February 21, 1918.
My dear Mrs. Mead:
I have postponed writing either to Miss Eastman or Mrs. Williams, feeling that since you were in communication with them, it was well not to have too many people involved.
To put it quite frankly, I think that our Board made a mistake in Philadelphia. When Miss Eastman appeared before us with her plans for [political] action throughout the state, we were much interested in them and she undoubtedly had her grounds to infer that we approved them. We thought that matters could be arranged with Mrs. Williams and that Mrs. Mead, as an old friend of Mrs. Williams, was the best person to do it. When I was in New York in January, Miss Eastman again spoke to me about the Convention. I, still under the impression, that the matter had been explained to Mrs. Williams and also understanding from Miss Eastman herself that Mrs. Williams was to speak at the opening meeting, thought that an amicable understanding had been reached.
It seems to me now that we treated the matter feebly in Philadelphia. While we technically had no jurisdiction over state matters, we ought not to have left the situation up in the air. I am very sorry about it and think that both Mrs. Williams and Miss Eastman have some ground for grievance against the Board.
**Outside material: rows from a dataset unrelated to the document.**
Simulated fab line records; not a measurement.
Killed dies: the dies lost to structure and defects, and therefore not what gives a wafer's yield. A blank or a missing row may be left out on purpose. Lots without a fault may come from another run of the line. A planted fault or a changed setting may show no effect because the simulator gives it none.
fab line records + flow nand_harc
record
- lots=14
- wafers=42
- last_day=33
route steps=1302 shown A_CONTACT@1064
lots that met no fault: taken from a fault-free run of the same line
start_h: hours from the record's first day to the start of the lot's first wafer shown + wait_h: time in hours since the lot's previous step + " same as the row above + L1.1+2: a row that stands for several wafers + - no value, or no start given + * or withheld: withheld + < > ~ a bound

The situation hardly seems to me to warrant a special meeting of the Board. Could we not, however, do something by correspondence? While several letters have been received from people who attended the meeting and who felt very strongly about the situation, I am enclosing herewith only the most official of the statements received from Miss Eastman and Mrs. Williams, together with the only telegram sent by me, an identical one being sent to each.
While the Board, in my opinion, failed to take action sufficiently definite in Philadelphia, I am not sure matters would be helped by our interference now as a Board. Could we perhaps appoint an Arbitration Committee of Mrs. Mead and Miss Balch, asking them to do what they could to adjust the situation. [page 2]
We are sending out a questionnaire to thirty-five delegates who are to represent the section for the United States at the Congress-After-the-War, asking them to select a week in June and one of four cities for a meeting. I hope it will be possible for the Board of The Woman's Peace Party to have a meeting at that time. I am sending a copy of this letter to all the members of the Board.
A letter received from Washington [reports the] Legislative Committee to be organized as follows: --
Chairman -- Mrs. Post
Members -- Mrs. Kent, Mrs. Slayden
Mrs. Post will act as temporary Chairman ↑Secretary↓. This Committee has decided to ask Mrs. Burch and Mrs. Gilson Gardner to accept membership. Should they ↑not↓ be able to do so, Mrs. Ben Johnson, wife of the Congressman from Kentucky, and Mrs. James A. Frear, wife of the Congressman from Wisconsin ↑and Mrs. E. E. Browne, wife of Congressman, from Wisconsin,↓ have been suggested.
A suggestion was made by Mrs. Kent to the Committee, which seems most valuable. It would certainly be in line with all our policies to dignify the production of food at this moment as a national service. May I ask for suggestions as to whether you consider it advisable for the Board to send in a request to the War Department to that effect or whether we should send out to our membership an appeal for propaganda on the question? Mrs. Kent's suggestion is as follows: --
"that while not specifically our work, we might give some attention to the matter of having farm managers and other persons necessary in high degree to the production of food, and who are proceeding in their work for the most patriotic motives, saved from the imputations of cowardice and slacking through being definitely ordered by the government on Farm Service, with appropriate service insignia".